And so, with great good will, and with considerable success, the leading spirits of Europe set about to create a cosmopolitan society, a continent without borders, in which justice and plenty would be provided by rational, secular administration; and no culture would be preferred to another. All these plans rested on a flawed assumption, however:

“The linchpin of this entire gorgeous edifice -- now already 2/3 constructed -- was an ever-growing, assimilated, law-abiding Muslim European population. Only a steady tide of high-birthrate Muslims could fill the ever-expanding population gap caused by the dearth of indigenous European babies. Only with these young increasingly productive Muslim workers could Europe afford the social welfare system it had given itself. Only with these able and law-abiding workers could Europe economically compete with America and Asia in the 21st century and beyond.”

This is not going to happen. Neither, probably, will Eurabia happen. One of two things will stop it. Western elites might understand the magnitude of their peril and take the sort of steps to meet it that Blankley discusses in the second half of his book. The other possibility is that native European populations will take matters into their own hands, leading to an age of ethnic cleansing and civil war.

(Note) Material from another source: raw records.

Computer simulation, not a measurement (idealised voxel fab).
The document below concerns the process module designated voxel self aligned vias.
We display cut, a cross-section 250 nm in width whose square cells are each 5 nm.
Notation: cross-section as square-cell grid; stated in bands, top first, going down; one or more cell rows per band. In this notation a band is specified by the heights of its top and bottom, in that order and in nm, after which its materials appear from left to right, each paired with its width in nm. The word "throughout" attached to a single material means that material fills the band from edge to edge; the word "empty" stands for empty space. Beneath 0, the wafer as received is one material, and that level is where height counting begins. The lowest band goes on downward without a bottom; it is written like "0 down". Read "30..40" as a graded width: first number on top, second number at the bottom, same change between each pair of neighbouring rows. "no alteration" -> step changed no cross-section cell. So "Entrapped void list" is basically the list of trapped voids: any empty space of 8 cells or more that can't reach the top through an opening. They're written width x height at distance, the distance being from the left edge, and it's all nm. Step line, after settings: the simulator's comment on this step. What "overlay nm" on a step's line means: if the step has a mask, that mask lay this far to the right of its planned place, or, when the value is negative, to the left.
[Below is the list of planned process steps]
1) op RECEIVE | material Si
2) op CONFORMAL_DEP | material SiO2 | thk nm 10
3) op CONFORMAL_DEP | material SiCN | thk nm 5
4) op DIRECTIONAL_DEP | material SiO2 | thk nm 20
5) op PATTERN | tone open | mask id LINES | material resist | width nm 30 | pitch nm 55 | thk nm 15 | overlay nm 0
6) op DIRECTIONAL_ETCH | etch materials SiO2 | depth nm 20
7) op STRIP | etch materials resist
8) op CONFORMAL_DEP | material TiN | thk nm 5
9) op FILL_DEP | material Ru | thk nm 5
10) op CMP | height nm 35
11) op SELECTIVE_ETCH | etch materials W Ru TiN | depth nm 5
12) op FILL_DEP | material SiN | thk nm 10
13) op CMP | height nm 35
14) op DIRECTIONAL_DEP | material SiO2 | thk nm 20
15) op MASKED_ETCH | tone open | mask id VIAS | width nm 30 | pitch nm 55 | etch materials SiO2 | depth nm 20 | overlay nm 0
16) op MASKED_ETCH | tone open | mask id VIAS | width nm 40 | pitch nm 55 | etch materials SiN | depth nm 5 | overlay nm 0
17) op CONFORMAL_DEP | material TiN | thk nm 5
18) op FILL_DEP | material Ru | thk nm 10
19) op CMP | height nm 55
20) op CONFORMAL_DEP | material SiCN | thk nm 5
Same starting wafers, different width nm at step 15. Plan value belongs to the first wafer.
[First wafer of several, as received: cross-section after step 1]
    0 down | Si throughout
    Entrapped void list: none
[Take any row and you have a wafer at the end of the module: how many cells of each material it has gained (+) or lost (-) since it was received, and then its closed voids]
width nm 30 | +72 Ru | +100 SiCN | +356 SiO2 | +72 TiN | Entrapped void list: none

According to Blankley, 2004 was the decisive year. The slaughter of the school children in Beslan; the train-bombings in Madrid; and most of all, the gruesome murder of Dutch filmmaker Theo van Gogh: these events demonstrated to high and low alike that universalist Europe had failed. Blankley gives hopeful coverage to evidence that elite opinion, and even fashionable opinion, is turning against the ideology of multiculturalism. Members of the Green parties, for instance, have taken to demonstrating against the traditional celebration of the feast of Eid al-Adha, because it involves the slaughter of lambs and goats. Even the French establishment, so quick to cater to supposed Muslim sentiment in diplomatic matters, now seems determined to hold fast against the intrusion of Islam into the public square, lest the French tradition of laicism be undermined.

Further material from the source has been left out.